Wednesday, February 6, 2013


Most fans of pulp magazines, comic books, serial adventures and radio know who the Shadow is. The vengeful vigilante with the black cloak and hat and the red scarf to hide all features except for the hawk nose and piercing eyes that was as much a trademark for fans of his pulp adventures as his maniacal laugh was for fans of his radio adventures. Introduced each week to the sound of Camille Saint-Saens “Le Rouet d'Omphale”, the Shadow was a mysterious figure who sought to wipe out crime with the help of his underground cabal of agents who did his bidding. When the Shadow first debuted, he was simply an eerie voice who introduced radio show mysteries that were part of the “Detective Story Hour”, a radio show that spun off from a popular pulp magazine called “Detective Story Magazine.” This early narrator version of The Shadow debuted on July 31, 1930. In less than a year, the “Shadow” became the main star of the show he introduced. On April 1, 1931, The Shadow got his own pulp magazine with stories written by Walter Gibson aka Maxwell Grant. Of course it didn’t’ take long for the imitators to follow. Soon came The Spider, The Avenger, Green Hornet, The Black Bat and many others, all of whom were the forefathers of the comic book hero.
 Frank Readick Jr. is the early voice of The Shadow
Right around the same time that The Shadow was making his debut in pulp magazines as the more fully realized interpretation we know today, there was another mystery writer in the UK who was just as prolific as Walter Gibson. His name was George Goodchild(1888-1969) aka Alan Dare aka Wallace Reid aka Jesse Templeton. Goodchild created a character called “The Reckoner” in a novel called The Splendid Crime renamed “The Public Defender” for its US release. The Reckoner had a lot in common with The Shadow and with a character whose creation the Shadow inspired--Batman. The Reckoner used agents with specific talents to help him in his campaign against crime as did The Shadow. The Reckoner‘s alter ego was a millionaire playboy, just like Bruce Wayne. While The Reckoner didn’t have a trademark laugh to send chills down the spines of his victims, he did have a calling card with a picture of the scales of justice along with the words “See You Next Week” which let his victims know that he would come calling on them again to dispense justice. He also had some cool gadgets such as an exploding wallet.

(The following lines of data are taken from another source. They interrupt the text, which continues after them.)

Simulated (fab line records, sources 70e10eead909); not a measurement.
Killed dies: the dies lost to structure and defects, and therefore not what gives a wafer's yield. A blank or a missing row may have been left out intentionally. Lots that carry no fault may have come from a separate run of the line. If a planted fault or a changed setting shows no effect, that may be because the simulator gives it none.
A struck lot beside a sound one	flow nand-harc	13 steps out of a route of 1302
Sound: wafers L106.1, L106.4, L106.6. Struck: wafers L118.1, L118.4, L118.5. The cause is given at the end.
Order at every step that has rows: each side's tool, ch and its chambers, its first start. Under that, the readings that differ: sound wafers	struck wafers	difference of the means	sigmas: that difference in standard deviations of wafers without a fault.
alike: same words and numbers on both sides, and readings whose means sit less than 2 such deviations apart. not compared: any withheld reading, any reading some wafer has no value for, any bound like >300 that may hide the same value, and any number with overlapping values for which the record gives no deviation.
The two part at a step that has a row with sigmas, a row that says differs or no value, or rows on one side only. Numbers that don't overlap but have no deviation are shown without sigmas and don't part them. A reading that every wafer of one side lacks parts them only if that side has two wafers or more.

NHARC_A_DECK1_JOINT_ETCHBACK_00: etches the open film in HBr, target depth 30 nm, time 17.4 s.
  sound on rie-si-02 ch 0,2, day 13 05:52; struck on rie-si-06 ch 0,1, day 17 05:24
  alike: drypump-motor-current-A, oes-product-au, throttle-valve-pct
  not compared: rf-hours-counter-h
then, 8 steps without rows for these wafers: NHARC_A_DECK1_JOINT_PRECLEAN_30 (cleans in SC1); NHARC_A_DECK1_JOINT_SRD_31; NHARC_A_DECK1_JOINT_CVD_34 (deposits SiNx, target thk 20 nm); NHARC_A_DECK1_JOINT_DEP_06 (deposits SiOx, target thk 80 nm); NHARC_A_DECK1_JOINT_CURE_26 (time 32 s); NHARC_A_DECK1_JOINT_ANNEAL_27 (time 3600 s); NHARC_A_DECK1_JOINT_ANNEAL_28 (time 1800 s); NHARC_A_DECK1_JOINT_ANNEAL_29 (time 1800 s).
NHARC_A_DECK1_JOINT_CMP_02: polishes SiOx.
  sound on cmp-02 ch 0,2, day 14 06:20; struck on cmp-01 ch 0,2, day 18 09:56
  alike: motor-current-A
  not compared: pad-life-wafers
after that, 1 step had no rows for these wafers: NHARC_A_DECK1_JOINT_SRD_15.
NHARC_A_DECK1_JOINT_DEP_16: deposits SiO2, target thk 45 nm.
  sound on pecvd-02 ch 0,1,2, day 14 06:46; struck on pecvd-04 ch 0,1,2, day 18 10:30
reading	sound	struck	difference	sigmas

Shirley Grey and Richard Dix in The Public Defender
The Shadow and the Reckoner were created an ocean apart and too close together in time for one to be an imitation of the other. Gibson and Goodchild both were prolific mystery writers in the early 30s and Goodchild had created several detective heroes prior to the Reckoner. What made The Reckoner interesting and perhaps even relevant today was that he went after corrupt financiers and bankers with the style of a modern day Robin Hood. The Reckoner was an identity created by millionaire playboy Pike Winslow who wanted to get revenge against and bring to justice a group of corrupt bank executives who framed an innocent man for their crimes. That innocent man just happened to have a daughter that Winslow Pike loved. In the movie adaptation of “The Public Defender”, Winslow is played by Richard Dix. Helping Winslow in his efforts to bring down the corrupt bankers are “The Professor” played by Boris Karloff. The Professor is the “talent”, the guy who does the research and gets all the info that Winslow needs to bring down the bankers. The Professor is Winslow’s “Alfred.” Then there’s Winslow’s other partner Doc played by Paul Hurst. Doc is a dead ringer for Shadow sidekick and cab driver Moe “Shreevy” Shrevnitz. Doc is the “muscle”. He helps run interference so that boss Winslow can skip over the flunkies on his way to the top dog. Doc is Winslow’s Robin.

Irene Dunne and Richard Dix in the Oscar winning "Cimarron"
Over the course of the film, the main villain turns the tables on The Reckoner, framing the vigilante for murder. Unfortunately for Winslow, his unsuspecting friend Inspector O’Neil is quickly closing in on the real identity of The Reckoner. This movie starts out kind of slow and I almost gave up on it as just another mediocre early 30s melodrama. But then we find out that Dix is a kick ass, Robin Hood Shadow hybrid of a vigilante who has Boris Karloff as a sidekick! How could I not watch that? I was glad I stuck with this fun little pulp movie adaptation. I liked seeing Karloff as a hero (albeit a devious looking one) and I enjoyed the similarities to other pulp heroes who were just a year or so away from being created. Dix’s foray into the world of pulp didn’t end with The Reckoner. He would go on to star in The Whistler film series. The Whistler owed much to the Shadow’s early roots. Like the early version of the Shadow, the Whistler was a mysterious figure who narrated stories of criminals who learned the hard way that crime did not pay. But instead of a maniacal laugh, the Whistler…um…whistled.

Richard Dix loses his mind in Val Lewton's The Ghost Ship(1943)
1931 was a good year for Richard Dix. He was nominated for a best actor Oscar for his performance in the film adaptation of Edna Ferber’s Cimarron. Cimarron won a then record 7 nominations and won three for production, writing adaptation and art direction. Richard Dix is an interesting actor to watch and over time I have become a fan. You might not “get” Richard Dix if you only watch one or two of his films. He’s an acquired taste and often comes off as kind of wooden. But he has given some rather complex and poignant performances over the course of his far too short career. If you really want to see why I’m a fan of Richard Dix, take a look at his transformation from conscientious objector to bloodthirsty killer in the WW1 film Ace Of Aces(1933). Watch his frightening performance as the homicidal ships captain who slowly goes insane in The Ghost Ship(1943) or watch him in It Happened In Hollywood(1937) as the kind hearted cowboy turned Hollywood silent star whose loses it all with the onset of talkies, struggling to keep his integrity and be worthy of the adoration of his young fans even as he entertains the idea of a life of crime. Turner Classic Movies shows the occasional obscure Richard Dix film now and then. Check out his films if you get the chance. He might just grow on you.